When I got my first job offer out of college, I said yes. Yes to the job, yes to the salary, yes to the benefits. No questions asked.
Sure, it would’ve been nice to have been offered a higher salary, but $48,000 a year felt livable. Plus I knew that it was my first “real” job, I was working in nonprofit world and we were in the middle of the Great Recession. So I didn’t ask. I was just happy to be employed.
Fast forward a few years, and a few of my work circumstances had changed: I’d gotten a promotion (and a small bump in salary) and the recession was cooling off. Yet I still felt like I wasn’t earning what I was worth.
That’s when I realized: No one was going to hand me more money. No one was going to walk into my office and hand me a briefcase of money because they thought I was awesome. I had to stop waiting around. I had to ask.

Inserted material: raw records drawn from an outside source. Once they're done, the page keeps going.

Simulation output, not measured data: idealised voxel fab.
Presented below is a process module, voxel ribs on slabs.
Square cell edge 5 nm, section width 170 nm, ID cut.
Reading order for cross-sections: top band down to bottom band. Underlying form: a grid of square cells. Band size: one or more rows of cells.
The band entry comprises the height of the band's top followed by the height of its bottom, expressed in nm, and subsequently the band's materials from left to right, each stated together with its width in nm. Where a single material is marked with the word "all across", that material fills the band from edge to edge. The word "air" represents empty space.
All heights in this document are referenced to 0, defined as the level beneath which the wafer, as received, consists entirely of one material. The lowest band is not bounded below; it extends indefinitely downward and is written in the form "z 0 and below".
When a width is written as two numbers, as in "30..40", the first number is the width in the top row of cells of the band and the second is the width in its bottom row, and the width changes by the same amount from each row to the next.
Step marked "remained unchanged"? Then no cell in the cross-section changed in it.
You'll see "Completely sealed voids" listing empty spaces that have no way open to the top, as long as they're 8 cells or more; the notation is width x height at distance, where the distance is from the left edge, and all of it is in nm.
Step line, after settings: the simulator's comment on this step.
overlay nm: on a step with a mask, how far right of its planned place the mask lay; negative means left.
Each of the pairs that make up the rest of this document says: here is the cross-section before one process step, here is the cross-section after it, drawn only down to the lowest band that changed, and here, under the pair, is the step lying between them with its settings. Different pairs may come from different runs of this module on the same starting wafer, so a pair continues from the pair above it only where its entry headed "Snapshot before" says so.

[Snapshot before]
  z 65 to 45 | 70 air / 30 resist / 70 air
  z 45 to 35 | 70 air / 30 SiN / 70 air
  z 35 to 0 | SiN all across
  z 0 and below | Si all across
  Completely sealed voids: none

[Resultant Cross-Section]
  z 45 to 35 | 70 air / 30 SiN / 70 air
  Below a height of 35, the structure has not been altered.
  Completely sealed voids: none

I researched, I prepared and I made myself into a negotiation expert.
And in that one year, I asked for a raise at my current job. Shortly after that, I negotiated up my starting salary at a new job. Those two conversations combined netted me an extra $13,000 in income.
$13,000, just by asking.
I used that extra $13,000 to pay down my student loans in under four years.
So why hadn’t I just done this in the first place?
Why it’s so uncomfortable to ask for more money
Asking for more money is hard for anyone, but it’s especially hard (according to statistics) for women. It’s not that women are afraid of negotiating. One study found that when women negotiate a salary on behalf of a friend, they ask for just ask much money as men; but when women negotiate a salary for themselves, they asked for $7,000 less than men.
So why don’t we advocate for what we deserve to get paid?
Some of it has to do with self worth: valuing yourself and your work enough to identify what you’re worth. Some of it has to do with the value we place on maintaining positive work-place relationships – sometimes above our professional or financial needs. And some of it has to do with social stigma (women who ask and assert themselves perceived as aggressive).
Whatever the reason and whether or not you’re a woman, there’s a lot of emotion behind asking for more money. That’s why I knew I had to use as much logic, stategies and numbers to support my case.
Here are the two resources I used to help me back up my case, calm down my emotions and erase my self-doubt while negotiating up my salary by $13,000.
Two tools for getting a raise and negotiating a starting salary
1. For getting a raise at your job: GetRaised.com
For $20, GetRaised.com helped me craft the perfect raise request letter. It pulled in the salaries of similar positions in the area to help me back up my raise request with facts and figures. It also helped me articulate my value at the organization and frame my enthusiasm for continuing to grow at that job. I never ended up turning in the letter itself, but I used it as the framework for my conversation. More importantly, it helped me take my emotional reservations out of the equation and just lay down the facts. Best $20 I ever spent.
2. For negotiating your starting salary: Ramit Sethi’s Negotiation Videos
Before I went into negotiations with my new job, I headed over to Ramit Sethi’s website, I Will Teach You To Be Rich. This is hands-down the best website to help you practice for your salary conversation. Ramit has a whole section on negotiation and hours of videos, like this one:
He breaks down exactly what to say if you feel trapped in a corner with a recruiter and shows you how to assert yourself without showing your hand. I spent at least four hours watching Ramit’s negotiation videos, taking notes and practicing what I was going to say. While that might seem excessive, those few hours netted me a few extra thousand dollars. That’s a great return on investment.
A few final tips
The most important thing you can do is to practice negotiating with someone in person. Talk with a friend or family member and say what you want to say aloud. If you’ve never bartered or negotiated something in person, it’s very different from reading a book.
Finally, remember that it’s just a conversation between two people and you both want to get to some sort of an agreement. And it is totally possible for both sides to win.